Saturday, June 19, 2010

Commonist Nostalgia


Michael Parenti (his book called Superpatriot is excellent) argues that the people of Eastern Europe and Russia had guaranteed jobs, health care, housing, etc; With the fall of the USSR they had visions of suburban ranch, two car garage etc; but what they got is shit and corruption: gangsters running things, no real political input, more or less fake elections like here, malnutrition, no work, no food, no suburbia.... they become third world… and they wish they had back what they had before the fall (they don’t idealize it, they definitely lacked political freedom, due process etc but they had the basics and the basics are pretty important –try going without’em). The comparison isn't of "freedom and tyranny but of having the basics and not.

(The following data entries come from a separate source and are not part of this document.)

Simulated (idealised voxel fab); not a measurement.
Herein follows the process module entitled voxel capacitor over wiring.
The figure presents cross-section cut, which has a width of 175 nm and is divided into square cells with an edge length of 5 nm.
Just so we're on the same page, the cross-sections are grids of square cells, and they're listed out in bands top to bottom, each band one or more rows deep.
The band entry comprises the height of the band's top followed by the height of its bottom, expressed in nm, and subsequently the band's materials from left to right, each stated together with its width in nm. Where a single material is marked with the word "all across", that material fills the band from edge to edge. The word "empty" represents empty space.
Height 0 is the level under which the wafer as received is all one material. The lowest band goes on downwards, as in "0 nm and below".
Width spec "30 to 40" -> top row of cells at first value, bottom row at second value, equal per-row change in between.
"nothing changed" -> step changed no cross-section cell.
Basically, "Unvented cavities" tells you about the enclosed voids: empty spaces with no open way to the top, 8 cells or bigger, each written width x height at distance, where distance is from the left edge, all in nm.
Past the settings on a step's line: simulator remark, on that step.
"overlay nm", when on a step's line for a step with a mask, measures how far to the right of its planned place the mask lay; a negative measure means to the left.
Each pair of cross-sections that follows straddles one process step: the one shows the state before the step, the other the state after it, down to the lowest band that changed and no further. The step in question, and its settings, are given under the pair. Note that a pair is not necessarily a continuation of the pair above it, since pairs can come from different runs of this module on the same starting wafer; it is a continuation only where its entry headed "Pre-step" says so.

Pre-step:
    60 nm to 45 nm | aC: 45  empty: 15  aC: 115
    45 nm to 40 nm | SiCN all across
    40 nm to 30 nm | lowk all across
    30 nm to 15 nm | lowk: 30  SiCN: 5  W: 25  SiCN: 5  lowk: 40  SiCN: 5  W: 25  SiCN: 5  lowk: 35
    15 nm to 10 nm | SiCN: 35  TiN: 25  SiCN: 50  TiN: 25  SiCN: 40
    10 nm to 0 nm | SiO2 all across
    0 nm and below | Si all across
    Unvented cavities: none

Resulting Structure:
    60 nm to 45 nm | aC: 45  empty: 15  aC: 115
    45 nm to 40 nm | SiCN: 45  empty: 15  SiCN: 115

Noam Chomsky also points out in his curtain-lifting books that in the Soviet domains of Cold War days the people had the bare necessities, even high government officials lived in modest apartments, whereas in the U.S. domains, Central and South America, Indonesia, etc; a tiny elite were immensely wealthy (so long as they served U.S. corporate interests) while the majority population endured deprivation, malnutrition, poverty and were threatened by accusations of "communist", which made them targets of death squads, if they tried to organize to improve their lot. The U.S. provided much of the means for this oppression via “foreign aid”, CIA intervention, military training and arms – funded by U.S. taxpayers of course. So the bottom people of an affluent nation fund the oppression of bottomers of another nation. As the observation goes, the wealth is created by the workers and divided among the owners. The owners own/control the media so we get ministers of misinformation like Rush Limbo, O’reilly etc; keeping us distracted from the exquisite scam by demonizing immigrants, Islam, the homeless, dark-skinned people, gays, women… whatever works. This is one of my blog themes, power. The antidote lies in the other, being.